The cornerstone of successful retail marketing is simple.
When you break from branding, veer from visual merchandising, lose your leaflets and put off your promos, you come back to the basics: -
Free shit.
There’s nothing people want more than the chance to grab schwag.
In its thirty-year history, Forbidden Planet has seen every kind of geek – and an advertising campaign based on ‘something for nothing’ guaranteed that our nationwide birthday party greeted all of them. From Trooper to Pirate, Bored Bird to Lone Loon – they braved rain and roadworks and came down to see what they could seize.

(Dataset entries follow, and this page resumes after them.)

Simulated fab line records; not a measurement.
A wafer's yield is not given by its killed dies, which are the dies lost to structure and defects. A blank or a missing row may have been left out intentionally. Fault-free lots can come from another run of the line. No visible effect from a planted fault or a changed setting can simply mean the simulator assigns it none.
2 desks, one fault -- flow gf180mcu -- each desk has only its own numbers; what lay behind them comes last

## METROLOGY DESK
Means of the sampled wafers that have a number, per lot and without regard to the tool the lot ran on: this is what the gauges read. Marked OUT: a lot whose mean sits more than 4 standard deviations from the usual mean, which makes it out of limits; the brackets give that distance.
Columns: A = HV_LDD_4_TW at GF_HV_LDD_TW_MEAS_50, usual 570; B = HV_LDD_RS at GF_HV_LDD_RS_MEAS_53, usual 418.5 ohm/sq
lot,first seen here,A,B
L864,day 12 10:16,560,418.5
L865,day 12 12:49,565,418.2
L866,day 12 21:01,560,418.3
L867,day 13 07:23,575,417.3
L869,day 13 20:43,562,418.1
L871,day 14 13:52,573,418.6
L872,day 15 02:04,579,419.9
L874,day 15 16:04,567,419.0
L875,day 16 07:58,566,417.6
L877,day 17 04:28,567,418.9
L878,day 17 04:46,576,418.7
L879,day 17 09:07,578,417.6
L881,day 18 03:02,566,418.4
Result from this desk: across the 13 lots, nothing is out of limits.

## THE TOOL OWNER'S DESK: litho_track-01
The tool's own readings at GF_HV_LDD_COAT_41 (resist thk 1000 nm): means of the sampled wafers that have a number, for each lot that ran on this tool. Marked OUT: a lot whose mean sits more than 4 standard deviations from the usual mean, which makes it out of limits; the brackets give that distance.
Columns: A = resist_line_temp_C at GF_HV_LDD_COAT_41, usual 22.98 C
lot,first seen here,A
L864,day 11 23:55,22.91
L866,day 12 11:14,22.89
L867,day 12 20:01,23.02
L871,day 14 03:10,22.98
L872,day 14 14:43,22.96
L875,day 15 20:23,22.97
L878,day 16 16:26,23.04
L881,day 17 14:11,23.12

Dedicated Opportunists were queuing on both mornings. There were Families, dads and kids together buying toys from Doctor Who. There were lifelong Collectors, less worried about the freebies, using their vouchers to secure big toys they’d been eyeing for months. There were Pirates, cheekily wondering if they’d wait an extra hour for the next batch of give-aways. There were Geek Girls, stocking up on their manga and Pro Geeks, disdaining the lesser-spotted high street geek and buying only the Limited Edition stuff from the San Diego Comicon.
Numbers of comics-readers were unchanged – but more people braved the Heart of the Department and returned, enthused, with a handful of free Batman badges and a shiny-new copy of Watchmen.
The Lone Loons were happy and harmless; the Cool Teens were everywhere and the Cosplayers were back – fabric-sodden but unstoppable.
Braving the weather, the Troopers from the 501st did, as ever, a storming job of creating energy – and much giggling embarrassment. Prevented from too much mischief by pavement barriers and soggy concrete, their spirits remained undampened – and their collective eye for a victim as sharp as ever,
And yes, even with wet armour, the ladies still can’t get enough.
And if the Trooper Groupies were many, then the Bored Birds were few – I did chuckle on seeing one of the girls of Vader’s Fist stocking up on her Stargate stuff while her husband rolled his eyes in mock-despair. Who says the missus can’t do this too?
A party may kick off with a fountain of freebies, but unless a retailer can put its mouth where its marketeering is, even generous goody bags are just so much biodegradable plastic.
When the bags have gone – what’s left?
I like making people happy – from the small child smiling at the balloon to the blushing girl cuddling the Trooper to the delighted hoarder with the bagful of new toys…
...seeing Thirty Years of Geek in one place, people spanning every type, archetype and (occasionally) stereotype is the ‘what’s left?’ question answered.
The cornerstone of successful retail marketing? It isn’t the company. It’s the customers.
Seems that Brian Bolland's 'People Like Us...' brand from 1978 is still wonderfully true.